Israeli Prime Minister Benjamin Netanyahu may (or may not) begin to lead cabinet discussions concerning the proposed annexation of the West Bank this month. Media outlets, largely Western, have reported on this possibility, and its fallout, breathlessly.
They have given utterly confusing accounts of the annexation of Palestine, and even offered to explain “What is the West Bank?” These sweeping descriptions serve only to conceal the true brutality of the Israeli regime, and their actual plans for the West Bank, along with the Palestinians who live there.
What is to be Annexed?
“It’s time to apply the Israeli law and write another glorious chapter in the history of Zionism,” proclaimed Netanyahu, as he was sworn in as Prime Minister in May. Israeli “law,” according to Netanyahu’s proposal, will be applied in a wide swath of illegal settlements, as well as the Jordan Valley (the eastern part of the West Bank).
Combining the settlements and the Jordan Valley, Israel would be annexing more than one third of the total area of the West Bank.
Despite this recent Israeli aggression, it is important to note that this land, for the most part, was lost to Palestinians long ago. The idea that the Palestinians maintain any amount of serious control over their borders or land, independent of Israeli occupation forces, is fiction.
For the millions of Palestinians in the West Bank, annexation effectively happened in 1967 when Israeli tanks first rolled across the Green Line.
Importantly, the settlements and agricultural areas that Israel would potentially annex are largely of economic and strategic importance. However, they have meticulously avoided population centers, leaving Jericho in particular in a brutal position.
If the Jordan Valley is to be annexed, Jericho would be left isolated from all other Palestinian areas. Gaza is already under constant siege. Will the Israeli regime enforce the same lockdown on Jericho?
Ever since the signing of the Oslo Accords in 1993, Israel has been in a fairly consistent position regarding their absolute control of the West Bank. Why, then, has Netanyahu been so aggressively pursuing expansion as of late? Here the answer lies not in Tel Aviv, but in Washington D.C.
Netanyahu sang his praise of his partner, U.S. President Donald Trump, in early January: “It’s a great plan for Israel, it’s a great plan for peace. Frankly, Mr. President, given all that you have already done for Israel, I’m not surprised. You have been the greatest friend that Israel has ever had in the White House.”

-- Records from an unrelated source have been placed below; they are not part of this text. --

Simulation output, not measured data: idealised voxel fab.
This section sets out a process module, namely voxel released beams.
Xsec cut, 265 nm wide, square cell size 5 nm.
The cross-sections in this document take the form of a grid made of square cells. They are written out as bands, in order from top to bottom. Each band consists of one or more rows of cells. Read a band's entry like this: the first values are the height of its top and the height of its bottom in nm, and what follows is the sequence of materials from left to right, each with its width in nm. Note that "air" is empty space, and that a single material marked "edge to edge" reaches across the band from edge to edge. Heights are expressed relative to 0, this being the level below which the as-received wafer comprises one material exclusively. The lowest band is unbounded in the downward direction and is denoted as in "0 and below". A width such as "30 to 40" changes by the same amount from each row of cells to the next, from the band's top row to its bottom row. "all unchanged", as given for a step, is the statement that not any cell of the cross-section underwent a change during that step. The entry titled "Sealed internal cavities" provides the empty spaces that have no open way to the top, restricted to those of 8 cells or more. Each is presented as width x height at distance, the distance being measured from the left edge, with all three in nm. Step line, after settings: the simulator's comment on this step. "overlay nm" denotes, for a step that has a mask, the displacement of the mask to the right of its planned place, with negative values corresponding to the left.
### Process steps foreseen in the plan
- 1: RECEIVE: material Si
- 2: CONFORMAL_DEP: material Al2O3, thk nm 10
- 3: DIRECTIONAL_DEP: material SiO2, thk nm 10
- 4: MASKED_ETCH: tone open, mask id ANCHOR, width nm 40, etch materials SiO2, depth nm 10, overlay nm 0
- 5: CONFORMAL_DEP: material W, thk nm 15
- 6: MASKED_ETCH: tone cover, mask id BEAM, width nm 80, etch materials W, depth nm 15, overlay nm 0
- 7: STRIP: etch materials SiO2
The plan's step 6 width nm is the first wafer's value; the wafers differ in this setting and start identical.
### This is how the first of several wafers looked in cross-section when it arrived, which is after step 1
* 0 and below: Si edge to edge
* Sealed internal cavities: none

He was of course referring to the so-called “Deal of the Century” (officially, Peace to Prosperity: A Vision to Improve the Lives of the Palestinian and Israeli People). Even as it was announced in January, it was immediately decried as a “smokescreen” for annexation.
The plan revealed a hopelessly bifurcated “Future Palestinian State” that, among other concessions, would have to relinquish East Jerusalem as its capital, opting instead for locations on the city’s outskirts.
This “Vision for Peace” also contained the embryonic stages of annexation, ie, the recognition of Israeli settlements (illegal under international law) in the Palestinian West Bank.
Palestine, in the plan’s maps, looks less like a state, and more like a series of ghettoes, divided by border walls and settler-exclusive roads.
Judging by this one-sided “plan,” some form of annexation seems all but inevitable. With Trump approving the US embassy to change locations from Tel Aviv to Jerusalem, approving the final seizure of the occupied Golan Heights, and putting his stamp of approval on the settlements, why would he balk at a greater annexation?
Squaring the Circle
Annexation is often presented as part of the alternative to the so-called ‘two state solution.” As any type of Palestinian state has been rendered hopelessly inviable by Israeli expansion, the only solution remaining is to form one state for both people, so the (compelling) argument goes. This annexation by Netanyahu, however, is of an entirely different sort.
His true vision appears to be, paradoxically, of an annexation that maintains the status quo. Netanyahu is seeking to legitimize the current situation on the ground, and further entrench it, all without facing the core contradiction at the heart of the Israeli state: its “Jewish and democratic” identity/branding.
If Israel were to annex the West Bank, and assume direct control of the territory, the lie inherent to their branding would have to be confronted. Do the millions of Palestinians become citizens, making Israel no longer a Jewish state? Or, more likely, do they remain brutalized and occupied, maintaining Israel’s status as an apartheid regime?
Until now, the Palestinian Authority (PA) has been useful to Israel in avoiding this uncomfortable realization. While the regime still effectively controls all of the territory between the Mediterranean and the Jordan River –that is, all of historic Palestine– they can deny responsibility for the Palestinians.
In the event of annexation, the PA facade will break down entirely. Since its founding, Israel has proclaimed itself the “Jewish and democratic state” –the old retort being: Israel is only democratic if you’re Jewish.
Without the PA, it is difficult to imagine Israel accepting the Palestinians as citizens. Netanyahu himself, early in his career, described Palestinians becoming citizens as a “demographic threat” to the Israeli state. An ethno-state cannot exist, and be democratic, once outnumbered within its borders.
The regime has been steadfastly avoiding this conflict but if or when they face it, the Israeli authorities will assuredly continue their practices of segregation and apartheid, albeit much more aggressively.
Properly understood, this is what Netanyahu’s annexation means on the ground: more fences, walls, and checkpoints, along with an even more savage enforcement of the occupation. Until now, the PA has been the velvet glove over the iron fist of Israeli power in the West Bank. Very soon we just may discover precisely what apartheid looks like when the Bantustan finally falls.